A review by johnayliff
The Space Merchants by Frederik Pohl

5.0

A satire about a future dominated by advertising companies, which remains at least as relevant today as it was in 1952. The plot is a fun, fast-moving adventure, in which the main character jets around the world and to the moon, evading various groups intent on murdering him and meanwhile trying to reconcile with his estranged wife. Where the book shines, though, is in the world-building. The future setting allows a familiar world with many amusing-but-scarily-plausible twists: addictive goods explicitly engineered to trap consumers in cycles of consumption; warfare between rival ad agencies; police replaced by private firms and congressmen representing corporations rather than voters.

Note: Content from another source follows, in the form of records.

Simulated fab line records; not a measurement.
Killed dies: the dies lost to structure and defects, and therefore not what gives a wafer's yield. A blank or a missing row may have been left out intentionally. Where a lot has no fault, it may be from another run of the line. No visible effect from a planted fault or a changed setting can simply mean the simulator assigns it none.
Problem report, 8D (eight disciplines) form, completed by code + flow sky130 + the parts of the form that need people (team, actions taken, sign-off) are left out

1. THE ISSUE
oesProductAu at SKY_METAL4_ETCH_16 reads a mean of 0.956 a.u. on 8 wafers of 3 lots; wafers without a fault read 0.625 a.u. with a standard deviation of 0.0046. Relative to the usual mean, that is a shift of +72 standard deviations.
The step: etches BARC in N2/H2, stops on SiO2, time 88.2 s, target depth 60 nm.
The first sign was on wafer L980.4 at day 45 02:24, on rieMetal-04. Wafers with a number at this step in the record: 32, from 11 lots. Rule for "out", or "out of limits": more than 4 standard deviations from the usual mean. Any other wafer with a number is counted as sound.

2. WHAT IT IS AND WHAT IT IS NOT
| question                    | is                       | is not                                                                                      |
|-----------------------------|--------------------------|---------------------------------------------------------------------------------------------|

We see this world through the eyes of a character who is both near the top of the advertising system that deliberately shapes the culture for corporate ends, and who has also himself been indoctrinated into the system. The quasi-religious way in which he sees his profession as noble, and his clearly dystopian world as a good one, is chilling, and becomes more so on reflecting back on the book after finishing it. An element of Orwellian doublethink is present--the character can't bring himself to think, let alone voice, thoughts that go against the system--but unlike in Nineteen Eighty-Four this is only implied rather than spelled out.

The world presented in The Space Merchants is actually very similar to that of Nineteen Eighty-Four, the main difference being that here it is profit-driven corporations, not governments, that dominate the world. This book may prove to be the more prescient of the two.